Resolve conflicts of interests say funds

29 September 2005
| By Mike |

Some of Australia’s largest companies conducted almost $6 billion in director-related business, prompting calls from major superannuation funds for company directors to better manage conflicts of interest.

The $6 billion figure emerged from research funded by six public sector superannuation funds, a spokesperson for which warned that even the perception of conflicts of interest could jeopardise investor confidence.

The research was funded by the Commonwealth Superannuation Scheme, the Public Sector Superannuation Scheme, the Northern Territory Government Public Authorities Superannuation Scheme, the Catholic Superannuation Scheme, VicSuper Emergency Services Superannuation Scheme

Speaking on behalf of the fund, the chief investment officer of Catholic Superannuation said members investing their superannuation savings with Australian companies depended on company directors’ independent judgement and business skills to help safeguard their retirement savings.

“It is not about prohibiting directors from having related interests,” he said. “It is about disclosing those interests to ensure that any transactions are clearly in the interests of shareowners and not directors.”
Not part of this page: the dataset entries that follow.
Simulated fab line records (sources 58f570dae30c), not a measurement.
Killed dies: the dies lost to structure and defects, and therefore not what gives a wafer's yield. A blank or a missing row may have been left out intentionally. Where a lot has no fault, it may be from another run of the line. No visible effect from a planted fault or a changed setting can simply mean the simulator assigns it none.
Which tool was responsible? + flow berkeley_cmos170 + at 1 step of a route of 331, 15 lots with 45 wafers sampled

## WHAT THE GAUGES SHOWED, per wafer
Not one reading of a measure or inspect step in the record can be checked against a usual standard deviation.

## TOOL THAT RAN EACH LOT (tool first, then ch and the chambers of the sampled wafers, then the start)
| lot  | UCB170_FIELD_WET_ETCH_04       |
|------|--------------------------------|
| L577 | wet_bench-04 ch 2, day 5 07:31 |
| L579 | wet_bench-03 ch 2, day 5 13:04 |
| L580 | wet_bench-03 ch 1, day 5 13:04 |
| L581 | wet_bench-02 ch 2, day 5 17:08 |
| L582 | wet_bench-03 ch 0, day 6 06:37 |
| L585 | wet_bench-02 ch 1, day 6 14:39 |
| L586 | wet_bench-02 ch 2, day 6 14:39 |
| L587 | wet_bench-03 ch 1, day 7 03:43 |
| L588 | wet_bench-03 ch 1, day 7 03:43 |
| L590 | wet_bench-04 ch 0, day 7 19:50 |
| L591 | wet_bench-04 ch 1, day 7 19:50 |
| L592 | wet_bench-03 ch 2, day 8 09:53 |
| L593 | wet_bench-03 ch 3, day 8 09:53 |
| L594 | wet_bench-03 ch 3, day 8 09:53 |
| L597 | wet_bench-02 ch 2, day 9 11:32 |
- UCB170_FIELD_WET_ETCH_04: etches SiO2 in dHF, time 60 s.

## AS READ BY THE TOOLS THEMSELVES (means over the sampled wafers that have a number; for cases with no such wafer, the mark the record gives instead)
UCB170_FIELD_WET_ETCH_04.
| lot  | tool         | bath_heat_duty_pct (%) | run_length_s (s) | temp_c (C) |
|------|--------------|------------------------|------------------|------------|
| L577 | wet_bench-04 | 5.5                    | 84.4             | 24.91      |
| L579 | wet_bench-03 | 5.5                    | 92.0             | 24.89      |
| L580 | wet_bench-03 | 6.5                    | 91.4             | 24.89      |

The research revealed that of 160 companies on the ASX200, many risked not meeting investors’ expectations on good governance.

It found that:

* Transactions with director-related entities by 48 companies were either insufficiently disclosed, not disclosed at all or of a size that would create suspicion that a conflict of interest had occurred

* Goods and services transactions between a company and a director-related entity when the director is a substantial shareholder of the listed company represented one-third of all related party transactions

* 168 of the 958 company directors included in the research served on two or more boards of the S&P/ASX200 companies.

The head of BT Financial Group’s Governance Advisory Service, Erik Mather said it was in the interest of every company to proactively manage conflicts, or run the risk of generating a regulatory response that would severely diminish the pool of available director talent.